Chandra Gurung ‘My Father’s Face’ Reviewed

Reviewed ByEmma Lee
Chandra Gurung My Fathers Face

‘My Father’s Face’ Chandra Gurung

Rubric Publishing (India)

Chandra Gurung’s ‘My Father’s Face’ is a collection of Nepali poetry translated into English by Mr. Mahesh Paudyal, a poet, critic and translator. It’s main concerns are family, living in exile and memories of a homeland. Family are important to the poet. From the title poem, 

‘A sun rises every morning to carry the burden of a new day

And returns, at the end of the day

Carrying little parcels of joy

Hiding every line of sorrows

Making the house and the patio bright

On that face

Narrow are the eyes that read the world

Pug is the nose that looms with raised self-respect

Wrinkled are the cheeks where joys and sorrows glide

Chapped are the lips, where smiles stage a march-past

And the entire Mongol identity has been smoldered by heat.’

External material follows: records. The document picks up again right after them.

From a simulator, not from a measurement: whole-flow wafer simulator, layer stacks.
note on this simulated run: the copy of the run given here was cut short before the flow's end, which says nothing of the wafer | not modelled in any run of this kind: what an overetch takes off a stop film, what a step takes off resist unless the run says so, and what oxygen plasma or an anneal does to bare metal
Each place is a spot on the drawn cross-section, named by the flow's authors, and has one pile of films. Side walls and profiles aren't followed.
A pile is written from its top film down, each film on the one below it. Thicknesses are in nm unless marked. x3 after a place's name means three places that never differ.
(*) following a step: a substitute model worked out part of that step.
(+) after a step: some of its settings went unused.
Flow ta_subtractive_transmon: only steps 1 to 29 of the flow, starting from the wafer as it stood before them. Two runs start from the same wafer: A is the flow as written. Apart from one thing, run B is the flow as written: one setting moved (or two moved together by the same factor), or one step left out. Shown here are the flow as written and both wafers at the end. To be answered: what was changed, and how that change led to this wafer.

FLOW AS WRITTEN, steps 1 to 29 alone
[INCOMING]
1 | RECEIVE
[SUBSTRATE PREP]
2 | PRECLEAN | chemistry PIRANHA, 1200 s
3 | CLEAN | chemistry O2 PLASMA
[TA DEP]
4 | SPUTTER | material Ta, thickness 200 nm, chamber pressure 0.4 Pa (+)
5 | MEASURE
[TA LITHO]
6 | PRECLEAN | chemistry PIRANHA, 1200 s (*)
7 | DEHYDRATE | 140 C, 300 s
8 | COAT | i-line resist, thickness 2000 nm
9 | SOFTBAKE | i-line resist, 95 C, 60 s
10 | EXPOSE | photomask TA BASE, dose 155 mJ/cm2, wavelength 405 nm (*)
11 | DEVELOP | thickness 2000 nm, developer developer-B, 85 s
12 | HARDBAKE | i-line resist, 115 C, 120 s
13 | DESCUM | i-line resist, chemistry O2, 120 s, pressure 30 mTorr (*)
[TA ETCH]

It ends with the sentiment of delight at being told the poet looks like his father. The link is stronger than a blood bond, the poet acknowledges his father hid sorrows and worked to make the home a place of happiness for his son. Perhaps this is something the son appreciates all the more for being absent from it. While home has been happy, the world outside it less so. In ‘Ill Omens’, the aftermath of a riot is described, 

‘The television will show the chaotic scenes

The radio shall air the tales of misery

Time shall be beset with crisis

And shadow of ill omen

Shall rule people’s minds and hearts

Trust, from the heart, spills all over

A ghastly collage of suspicion hangs from every heart

A kite of terror flies all over the firmament of brain

Our old grandmother clearly saw—

An evil omen lurking freely on the road.’

This is more than just about cleaning up the destruction left behind by the rioters. It’s also about how trust and a sense of community is eroded. People’s mindsets have changed from optimism to pessimism, looking for signs of division and trouble rather than signs of community and solidarity. 

Moving away brings its own sorrows, in ‘A Shower of Memories’, 

‘When you are away

There is a deluge of reminiscence

A rain of forlornness flows from the eyes

And every moment is thoroughly soaked.’

For the narrator, life continues to be viewed through the prism of what was left behind. The left-behind homeland is viewed through the witness of an old boatman in ‘Land of the Old Boatman’ which starts with the description of riots and protests and subsequent clampdowns, 


‘Dil Bahadur Majhi stares—

At several dejected porters moving town-ward;

At several needy lives moving across the border.

In the fish net of musings, he snares–

The cheap deals of blood and sweat that spill abroad

The paradoxical reverberation of the slogan “Aayo Gorkhali”

In a war in an alien land

And the darkness of a red-light area in Mumbai

Like in the chest of the old boatman

This country aches in hearts.’


The boatman knows why people are leaving and feels sorrow it is necessary for them to do so. He also knows that those who have left will carry that loss with them. 

The final poem, naturally, is ‘Mother’,

‘When nimble brooks

Drifted away from the earth’s lap 

Hopping

Playing

Dancing

And singing

Return in the form of rain,

The countenance of the earth glows

Gaily, like flowers.

The way my mother’s countenance glitters

When from a land far-off

I return home.’


Like his father, his mother too made home happy. She also knows you need to let children grow and become independent. But, if a parent has done their job properly, even independent adult children will return. The metaphor of water flowing away downriver and returning in the form of rain is an echo of the earlier poem ‘Shower of Memories’.

Chandra Gurung uses broad brush strokes to build his images. Now and again, I’d have liked him to focus on a detail, such as naming the flowers or being more specific rather than just refering to ‘chaotic scenes’. ‘My Father’s Face’ overall does the job of exploring exile and family links, the pain of separation and joy at reconciliation.